Tuesday, February 2, 2010

Book Review #5: Novel Writing

Novel Writing, a Writer’s Digest Yearbook, is 72 jam-packed pages of great information.

“Questions and Quandaries” answers a couple of FAQ such as the typical word counts for short stories (1,500 – 30,000 words), novellas (30K-50K) and novels (55K – 300K); and the fact that writing fiction using historical characters is “safe” because defamation of character and invasion of privacy don’t apply to deceased persons—nor can their heirs sue you for either one. (Brian A. Klems)

“Plotting a Novel Group” describes how to get thorough critiques of characters, structure, dialogue, and POV in novel-length works without spending years in the process. (Marie Lamba)

“Write Like Your Literary Heroes” discusses pastiche—the miming of the content and mannerisms of well-known authors. (Mort Castle)

“What’s Hot in Popular Fiction?” discusses the genres of mystery/crime, romance, horror, thriller/suspense, and science fiction/fantasy. (Michael J. Vaughn)

“Where to Begin” considers how to start a novel: the obvious, at the beginning, and the not-so-obvious, a limited dramatic scene, the distant past, the distant future, and right in the middle. (Nancy Kress)

“Researching Your Historical Novel” lists resources for doing just that: chronologies, guides to everyday life, collections of slang and period words, sheet music collections, cookbooks, travel journals and guides, old magazines, and letters and diaries. (Rosemarie Ostler)

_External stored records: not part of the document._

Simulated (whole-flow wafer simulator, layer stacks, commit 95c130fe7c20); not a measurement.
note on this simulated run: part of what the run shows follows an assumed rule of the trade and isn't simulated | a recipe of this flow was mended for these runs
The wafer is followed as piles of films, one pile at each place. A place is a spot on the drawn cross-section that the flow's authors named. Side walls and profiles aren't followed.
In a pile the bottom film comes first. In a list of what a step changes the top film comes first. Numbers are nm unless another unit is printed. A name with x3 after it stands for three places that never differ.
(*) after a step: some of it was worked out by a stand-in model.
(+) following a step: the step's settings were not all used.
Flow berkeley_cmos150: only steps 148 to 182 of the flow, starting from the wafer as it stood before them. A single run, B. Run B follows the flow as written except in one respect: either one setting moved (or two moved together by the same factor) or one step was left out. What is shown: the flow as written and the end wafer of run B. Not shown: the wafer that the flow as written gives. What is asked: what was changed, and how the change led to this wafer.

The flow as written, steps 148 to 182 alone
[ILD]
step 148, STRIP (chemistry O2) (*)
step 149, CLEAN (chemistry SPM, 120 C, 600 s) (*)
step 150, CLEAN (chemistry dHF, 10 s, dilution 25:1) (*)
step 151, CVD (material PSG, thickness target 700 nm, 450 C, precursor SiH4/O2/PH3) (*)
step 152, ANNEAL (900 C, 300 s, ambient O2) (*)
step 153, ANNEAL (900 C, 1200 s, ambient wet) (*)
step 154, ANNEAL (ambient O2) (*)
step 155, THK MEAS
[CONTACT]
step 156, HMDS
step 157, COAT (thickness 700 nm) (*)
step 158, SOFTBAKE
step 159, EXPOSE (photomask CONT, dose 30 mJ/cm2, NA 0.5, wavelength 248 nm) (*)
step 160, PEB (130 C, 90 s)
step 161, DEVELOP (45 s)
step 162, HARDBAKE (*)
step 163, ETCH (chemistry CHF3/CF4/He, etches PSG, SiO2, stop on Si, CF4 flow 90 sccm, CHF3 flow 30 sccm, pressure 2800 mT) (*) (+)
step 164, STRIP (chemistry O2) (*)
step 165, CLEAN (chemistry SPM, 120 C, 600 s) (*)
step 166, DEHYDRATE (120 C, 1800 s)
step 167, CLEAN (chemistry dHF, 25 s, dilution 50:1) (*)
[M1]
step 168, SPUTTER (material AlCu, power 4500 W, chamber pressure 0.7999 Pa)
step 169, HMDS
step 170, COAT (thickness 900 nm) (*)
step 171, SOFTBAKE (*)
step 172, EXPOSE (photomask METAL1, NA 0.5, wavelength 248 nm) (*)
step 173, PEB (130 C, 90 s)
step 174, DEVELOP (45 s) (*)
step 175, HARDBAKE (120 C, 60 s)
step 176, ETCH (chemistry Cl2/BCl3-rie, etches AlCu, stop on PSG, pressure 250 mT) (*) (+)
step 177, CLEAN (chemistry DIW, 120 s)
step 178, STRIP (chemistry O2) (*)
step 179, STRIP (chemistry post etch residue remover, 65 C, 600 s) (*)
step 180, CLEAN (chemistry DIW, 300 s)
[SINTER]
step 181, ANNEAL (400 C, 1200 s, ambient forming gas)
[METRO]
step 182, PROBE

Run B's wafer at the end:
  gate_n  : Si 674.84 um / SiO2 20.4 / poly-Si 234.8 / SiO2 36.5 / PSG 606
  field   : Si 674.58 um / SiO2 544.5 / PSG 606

“The Novelist’s Survival Kit” talks about necessary tools for getting started on your book: believing that you have something to say and can say it; notebooks; a way of rewarding yourself for meeting goals; a schedule; formulating a plot and developing characters; refraining from self-doubt; dealing with the urge to procrastinate; not letting research become a form of procrastination as you verify facts; waiting to revise until the second draft; blocking/outlining scenes; and getting the words down—worry about how good they are later. (Jordan E. Rosenfeld)

“Getting Your Acts Together” works on understanding the structure of a novel: beginning/opening/decision to act; middle/development/action; end/conclusion/consequences of action. (Ridley Pearson)

To be continued next week: dialogue, POV, pacing, revision, turning a short story into a novel, making characters real, marketing/platform—and Donald Maas’s take on “Status Seekers and Storytellers”.

FTC disclaimer: I have received no remuneration for reviewing this collection.


K9friend said...

Some very good topics there. Sounds like a "best of..." type thing. My favorite!

Anne Marie said...

Wow!!! All of that information in 72 pages???

I need this book!!!

Thanks for the review, Judy!!!

Jordan E. Rosenfeld said...

Thanks for mentioning my article, Judy. I also teach online classes for novelists and memoir writers:

(and if you don't appreciate the self-promotion, I understand if you need to delete my link!!)

Judy said...

Thanks for dropping by, Jordan! I try to be very careful about giving credit for the information I share at The Word Place. And thank you for the link. I will add it to my website www.judynickles.com as a resource. If you'd like for me to include a picture with the link and/or give it a particular title, you can send me a jpeg at writer52001@yahoo.com

nlindabrit said...

Thank you for another interesting review. It sounds as if there is plenty of good info here.

Mary Ricksen said...

Thanks for the tips!

Jana Richards said...

This sounds like a really useful book in a quick, easy to read format. Thanks for telling us about it.